One big question to ask is, why now? What is it about the last few years that has meant LaaS has become a viable business model? After all, fluorescent lamps were (are) 60% more efficient than halogen lamps and able to offer massive savings, dimming and sensors have been a standard part of the project landscape for many years. One reason could be that the LED market is starting to reach a maturation point. Rapid advances in efficiency, output, and quality have started to slow down. Which reduces the marketing effect of hype breakthroughs “we are the first company to reach blah blah efficiency”. However, it also gives a more stable platform for lighting manufacturers to work from. Modern LED chip products are generally able to have a 12-month lifespan before being refreshed, and when the model is updated it is more likely to be evolution not revolution, rather than large upgrades every few months.

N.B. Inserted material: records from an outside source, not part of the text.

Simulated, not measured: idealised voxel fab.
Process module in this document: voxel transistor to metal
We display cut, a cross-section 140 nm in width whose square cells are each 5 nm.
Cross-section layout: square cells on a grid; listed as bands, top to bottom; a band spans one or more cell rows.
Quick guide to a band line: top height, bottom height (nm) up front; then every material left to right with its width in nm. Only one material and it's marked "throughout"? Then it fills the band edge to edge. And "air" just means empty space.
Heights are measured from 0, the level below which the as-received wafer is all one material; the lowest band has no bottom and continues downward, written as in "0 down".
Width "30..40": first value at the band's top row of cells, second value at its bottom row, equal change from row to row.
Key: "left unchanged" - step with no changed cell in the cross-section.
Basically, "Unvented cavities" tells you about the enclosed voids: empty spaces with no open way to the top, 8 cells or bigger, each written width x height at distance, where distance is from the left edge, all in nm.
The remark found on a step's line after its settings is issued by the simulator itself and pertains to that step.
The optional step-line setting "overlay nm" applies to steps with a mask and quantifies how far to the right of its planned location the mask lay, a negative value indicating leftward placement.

As a market matures, typically we see three signs;

  1. Reduced demand
  2. Reduced Sales
  3. Lack of differentiation in product offerings

Whilst growth estimations still predict plenty of growth in the LED market, especially at the top end of the market where some of these factors are starting to show. There is starting to be very little variation in quality or efficiency amongst the more established chip manufacturers. This makes it hard for luminaire manufacturers to give their products a unique selling point. The two options are to achieve a low price point for their product, or innovate, either through associated technology, or how they do business – LaaS is a facet of this.